ShareChat is an India-based, multilingual social media platform that also owns and operates Moj, a short-form video app. Combined, the two services serve personalized content to over 300 million active monthly users across 16 different languages.
Vivek Chandela and Shubham Dhal, Staff Software Engineers at ShareChat, presented a talk (see the appendix for slides and a video of the talk) at Current Bengaluru 2025 about their transition from open-source (OSS) Kafka to WarpStream and best practices for optimizing WarpStream, which we’ve reproduced below.
When most people talk about logs, they’re referencing application logs, but for ShareChat, machine learning far exceeds application logging by a factor of 10x. Why is this the case? Remember all those hundreds of millions of users we just referenced? ShareChat has to return the top-k (the most probable tokens for their models) for ads and personalized content for every user’s feed within milliseconds.
ShareChat utilizes a machine learning (ML) inference and training pipeline that takes in the user request, fetches relevant user and ad-based features, requests model inference, and finally logs the request and features for training. This is a log-and-wait model, as the last step of logging happens asynchronously with training.
Where the data streaming piece comes into play is the inference services. These sit between all these critical services as they’re doing things like requesting a model and getting its response, logging a request and its features, and finally sending a response to personalize a user’s feed.
ShareChat leverages a Kafka-compatible queue to power those inference services, which are fed into Apache Spark to stream (unstructured) data into a Delta Lake. Spark enters the picture again to process it (making it structured), and finally, the data is merged and exported to cloud storage and analytics tables.
Two factors made ShareChat look at Kafka alternatives like WarpStream: ShareChat’s highly elastic workloads and steep inter-AZ networking fees, two areas that are common pain points for Kafka implementations.
Depending on the time of the day, ShareChat’s workload for its ads platform can be as low as 20 MiB/s to as high as 320 MiB/s in compressed Produce throughput. This is because, like most social platforms, usage starts climbing in the morning and continues that upward trajectory until it peaks in the evening and then has a sharp drop.
Since OSS Kafka is stateful, ShareChat ran into the following problems with these highly elastic workloads:
Because WarpStream has a stateless or diskless architecture, all those operational issues tied to auto-scaling and partition rebalancing became distant memories. We’ve covered how we handle auto-scaling in a prior blog, but to summarize: Agents (WarpStream’s equivalent of Kafka brokers) auto-scale based on CPU usage; more Agents are automatically added when CPU usage is high and taken away when it’s low. Agents can be customized to scale up and down based on a specific CPU threshold.

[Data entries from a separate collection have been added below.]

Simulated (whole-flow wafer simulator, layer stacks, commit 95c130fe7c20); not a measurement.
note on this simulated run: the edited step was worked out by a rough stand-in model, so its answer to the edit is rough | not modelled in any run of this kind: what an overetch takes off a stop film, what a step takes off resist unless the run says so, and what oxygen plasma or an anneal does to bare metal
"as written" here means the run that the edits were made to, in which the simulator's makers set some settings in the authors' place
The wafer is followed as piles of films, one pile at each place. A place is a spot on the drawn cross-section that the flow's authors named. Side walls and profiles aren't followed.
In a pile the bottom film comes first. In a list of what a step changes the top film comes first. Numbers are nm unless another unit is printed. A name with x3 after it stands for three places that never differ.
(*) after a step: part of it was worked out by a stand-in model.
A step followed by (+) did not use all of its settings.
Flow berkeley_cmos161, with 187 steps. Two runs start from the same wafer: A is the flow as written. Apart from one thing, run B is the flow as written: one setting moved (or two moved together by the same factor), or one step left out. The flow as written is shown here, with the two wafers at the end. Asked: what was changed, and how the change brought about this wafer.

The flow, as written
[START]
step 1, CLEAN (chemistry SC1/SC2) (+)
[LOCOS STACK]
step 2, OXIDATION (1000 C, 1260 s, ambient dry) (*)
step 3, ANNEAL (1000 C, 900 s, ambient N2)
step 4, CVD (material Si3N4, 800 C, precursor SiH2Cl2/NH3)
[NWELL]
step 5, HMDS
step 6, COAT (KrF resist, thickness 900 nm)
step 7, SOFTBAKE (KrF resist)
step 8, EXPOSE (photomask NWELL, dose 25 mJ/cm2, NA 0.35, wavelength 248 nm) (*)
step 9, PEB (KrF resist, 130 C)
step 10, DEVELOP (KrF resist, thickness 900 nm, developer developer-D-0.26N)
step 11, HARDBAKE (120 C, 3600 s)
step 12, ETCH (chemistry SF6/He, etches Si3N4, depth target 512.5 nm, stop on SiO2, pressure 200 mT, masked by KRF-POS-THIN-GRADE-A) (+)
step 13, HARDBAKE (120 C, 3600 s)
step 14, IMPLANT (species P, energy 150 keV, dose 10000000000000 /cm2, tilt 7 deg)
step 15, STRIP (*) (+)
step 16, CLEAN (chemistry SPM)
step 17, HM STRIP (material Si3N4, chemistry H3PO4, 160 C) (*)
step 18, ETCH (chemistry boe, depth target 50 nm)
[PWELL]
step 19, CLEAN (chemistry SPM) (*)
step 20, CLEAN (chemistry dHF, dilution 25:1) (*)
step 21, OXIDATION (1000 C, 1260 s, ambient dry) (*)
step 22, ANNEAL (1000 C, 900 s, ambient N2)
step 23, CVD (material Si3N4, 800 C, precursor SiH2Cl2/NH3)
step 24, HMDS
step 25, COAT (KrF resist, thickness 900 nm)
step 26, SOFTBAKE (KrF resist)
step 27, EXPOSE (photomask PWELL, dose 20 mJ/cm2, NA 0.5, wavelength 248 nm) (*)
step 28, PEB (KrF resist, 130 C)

“[With WarpStream] our producers and consumers [auto-scale] independently. We have a very simple solution. There is no need for any dedicated team [like with a stateful platform]. There is no need for any local disks. There are very few things that can go wrong when you have a stateless solution. Here, there is no concept of leader election, rebalancing of partitions, and all those things. The metadata store [a virtual cluster] takes care of all those things,” noted Dhal.
As we noted in our original launch blog, “Kafka is dead, long live Kafka”, inter-AZ networking costs can easily make up the vast majority of Kafka infrastructure costs. ShareChat reinforced this, noting that for every leader, if you have a replication factor of 3, you’ll still pay inter-AZ costs for two-thirds of the data as you’re sending it to leader partitions in other zones.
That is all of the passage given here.